Closed nkrkv closed 2 years ago
This works because the children type is more relaxed in this bindings - it's just a generic type 'children
.
The React bindings use their own abstract type element
.
We use the same type for every children parameter because it's all generated. But maybe @jsiebern can explain if and why it was necessary, or if we can switch to React.element
instead.
I believe it was due to the old react bindings and a problem with children being forced to be an array of elements (which the react ppx ensured automatically). Today there should be no forced reason to keep the children generic.
Good, will change it to React.element
for the 3.0.0 release (which will break some things anyway).
Thanks for raising this issue, very good point.

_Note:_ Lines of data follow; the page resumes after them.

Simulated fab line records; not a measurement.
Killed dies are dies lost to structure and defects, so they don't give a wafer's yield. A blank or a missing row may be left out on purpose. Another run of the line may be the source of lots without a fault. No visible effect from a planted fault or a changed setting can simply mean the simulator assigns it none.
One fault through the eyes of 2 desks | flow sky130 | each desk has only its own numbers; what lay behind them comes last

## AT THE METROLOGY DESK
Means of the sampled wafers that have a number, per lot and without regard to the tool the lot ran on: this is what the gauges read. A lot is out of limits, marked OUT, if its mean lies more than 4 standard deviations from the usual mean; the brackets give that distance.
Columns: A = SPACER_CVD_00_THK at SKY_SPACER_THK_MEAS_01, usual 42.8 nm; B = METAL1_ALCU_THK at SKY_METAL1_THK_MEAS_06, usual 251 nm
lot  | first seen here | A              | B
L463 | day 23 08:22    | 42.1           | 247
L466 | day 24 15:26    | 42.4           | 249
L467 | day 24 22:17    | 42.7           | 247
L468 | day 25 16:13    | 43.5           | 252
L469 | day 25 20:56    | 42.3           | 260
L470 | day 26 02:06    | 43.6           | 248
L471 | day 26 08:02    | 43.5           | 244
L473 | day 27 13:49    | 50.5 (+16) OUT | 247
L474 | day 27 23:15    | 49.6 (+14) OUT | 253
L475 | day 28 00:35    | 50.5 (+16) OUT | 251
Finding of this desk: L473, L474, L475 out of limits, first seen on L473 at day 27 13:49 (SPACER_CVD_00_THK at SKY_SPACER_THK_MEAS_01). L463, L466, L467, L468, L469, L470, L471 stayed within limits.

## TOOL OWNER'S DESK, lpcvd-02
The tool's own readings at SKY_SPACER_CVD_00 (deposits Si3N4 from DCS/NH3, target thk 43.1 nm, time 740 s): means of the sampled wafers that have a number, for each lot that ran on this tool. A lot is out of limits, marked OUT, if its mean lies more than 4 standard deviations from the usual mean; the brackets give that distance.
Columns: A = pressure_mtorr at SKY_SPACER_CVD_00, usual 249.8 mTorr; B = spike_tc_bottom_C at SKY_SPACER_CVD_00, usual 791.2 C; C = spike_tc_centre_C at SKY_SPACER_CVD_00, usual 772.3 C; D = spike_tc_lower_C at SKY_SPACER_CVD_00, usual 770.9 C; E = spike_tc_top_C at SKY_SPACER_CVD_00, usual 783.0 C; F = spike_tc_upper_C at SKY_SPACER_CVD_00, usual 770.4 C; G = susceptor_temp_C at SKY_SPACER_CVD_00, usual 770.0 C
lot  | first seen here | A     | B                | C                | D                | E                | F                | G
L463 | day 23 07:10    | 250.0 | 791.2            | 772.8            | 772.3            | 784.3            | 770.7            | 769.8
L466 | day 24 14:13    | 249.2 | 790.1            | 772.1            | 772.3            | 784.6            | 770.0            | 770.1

Hello, I’m working on https://github.com/nkrkv/tree-sitter-rescript/. I want to use this repo for acceptance testing because it is big and significant. Once it is added to the test suite, I see quite a lot of errors related to the usage of string literals inside JSX. For example:
https://github.com/cca-io/rescript-material-ui/blob/master/examples/src/examples/Examples.res#L7
I was intrigued, am I missing something, are string literals now valid without
{ React.string(...) }
? But ReScript playground says otherwise:https://rescript-lang.org/try?code=LYewJgrgNgpgBAIQgF2SAdnAvHA3gKDjgAEAnGAQwGNkA6KkYABwxnWULlmTmAoGt4OABQBKbAD48nIgB4ARijTopAIgASMKFBCq4sgPSLUGCZwC++S0A
So, I’m confused, is it an auto-generation flaw or did I indeed miss something? I’m in doubt because I found 11 entries… Would you shine a light? Thank you.